CO2 capture and geological storage is seen as the most effective technology to rapidly reduce the emission of greenhouse gases into the atmosphere. Up until now and before proceeding to an industrial development of this technology, laboratory research has been conducted for several years and pilot projects have been launched. So far, these studies have mainly focused on transport and geochemical issues and few studies have been dedicated to the geomechanical issues in CO2 storage facilities. The purpose of this book is to give an overview of the multiphysics processes occurring in CO2 storage facilities, with particular attention given to coupled geomechanical problems.
The book is divided into three parts. The first part is dedicated to transport processes and focuses on the efficiency of the storage complex and the evaluation of possible leakage paths. The second part deals with issues related to reservoir injectivity and the presence of fractures and occurrence of damage. The final part of the book concerns the serviceability and ageing of the geomaterials whose poromechanical properties may be altered by contact with the injected reactive fluid.
Part 1. Transport Processes
1. Assessing Seal Rock Integrity for CO2 Geological Storage Purposes, Daniel Broseta.
2. Gas Migration through Clay Barriers in the Context of Radioactive Waste Disposal: Numerical Modeling of an InSitu Gas Injection Test, Pierre Gerard, Jean-Pol Radu, Jean Talandier, Rémi de La Vaissière, Robert Charlier and Frédéric Collin.
3. Upscaling Permeation Properties in Porous Materials from Pore Size Distributions, Fadi Khaddour, David Grégoire and Gilles Pijaudier-Cabot.
Part 2. Fracture, Deformation and Coupled Effects
4. A Non-Local Damage Model for Heterogeneous Rocks – Application to Rock Fracturing Evaluation Under Gas Injection Conditions, Darius M. Seyedi, Nicolas Guy, Serigne Sy, Sylvie Granet and François Hild.
5. Caprock Breach: A Potential Threat to Secure Geologic Sequestration of CO2, A.P.S. Selvadurai.
6. Shear Behavior Evolution of a Fault due to Chemical Degradation of Roughness: Application to the Geological Storage of CO2, Olivier Nouailletas, Céline Perlot, Christian La Borderie, Baptiste Rousseau and Gérard Ballivy.

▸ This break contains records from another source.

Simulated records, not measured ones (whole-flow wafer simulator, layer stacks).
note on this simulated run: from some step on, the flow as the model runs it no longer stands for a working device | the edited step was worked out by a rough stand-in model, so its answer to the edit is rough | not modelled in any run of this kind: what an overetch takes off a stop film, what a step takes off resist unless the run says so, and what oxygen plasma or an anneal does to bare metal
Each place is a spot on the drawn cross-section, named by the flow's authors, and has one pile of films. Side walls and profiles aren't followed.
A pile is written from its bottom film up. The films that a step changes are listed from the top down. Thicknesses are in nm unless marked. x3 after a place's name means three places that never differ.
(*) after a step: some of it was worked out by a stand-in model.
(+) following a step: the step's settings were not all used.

7. CO2 Storage in Coal Seams: Coupling Surface Adsorption and Strain, Saeid Nikoosokhan, Laurent Brochard, Matthieu Vandamme, Patrick Dangla, Roland J.-M. Pellenq, Brice Lecampion and Teddy Fen-Chong.
Part 3. Aging and Integrity
8. Modeling by Homogenization of the Long-Term Rock Dissolution and Geomechanical Effects, Jolanta Lewandowska.
9. Chemoplastic Modeling of Petroleum Cement Paste under Coupled Conditions, J.F. Shao, Y. Jia, N. Burlion, J. Saint-Marc and A. Garnier.
10. Reactive Transport Modeling of CO2 Through Cementitious Materials Under Supercritical Boundary Conditions, Jiyun Shen, Patrick Dangla and Mickaël Thiery.
11. Chemo-Poromechanical Study of Wellbore Cement Integrity, Jean-Michel Pereira and Valérie Vallin.
Gilles Pijaudier-Cabot is Professor of Civil Engineering at the University of Pau and Pays de l’Adour, France. His main research interests concern damage and fracture of cementitious materials, failure analysis and strain localization, non-local modeling and localization limiters, durability mechanics of concrete structures (experimental and computational), and coupled problems in geomechanics.
Jean-Michel Pereira is a Research Scientist at Laboratoire Navier, École Nationale des Ponts et Chaussées, Marne-la-Vallée, France. His research focuses on the experimental and theoretical study of multiphysics couplings in geomaterials (soils, rocks, cementitious materials) and applies mainly to energy and environmental issues.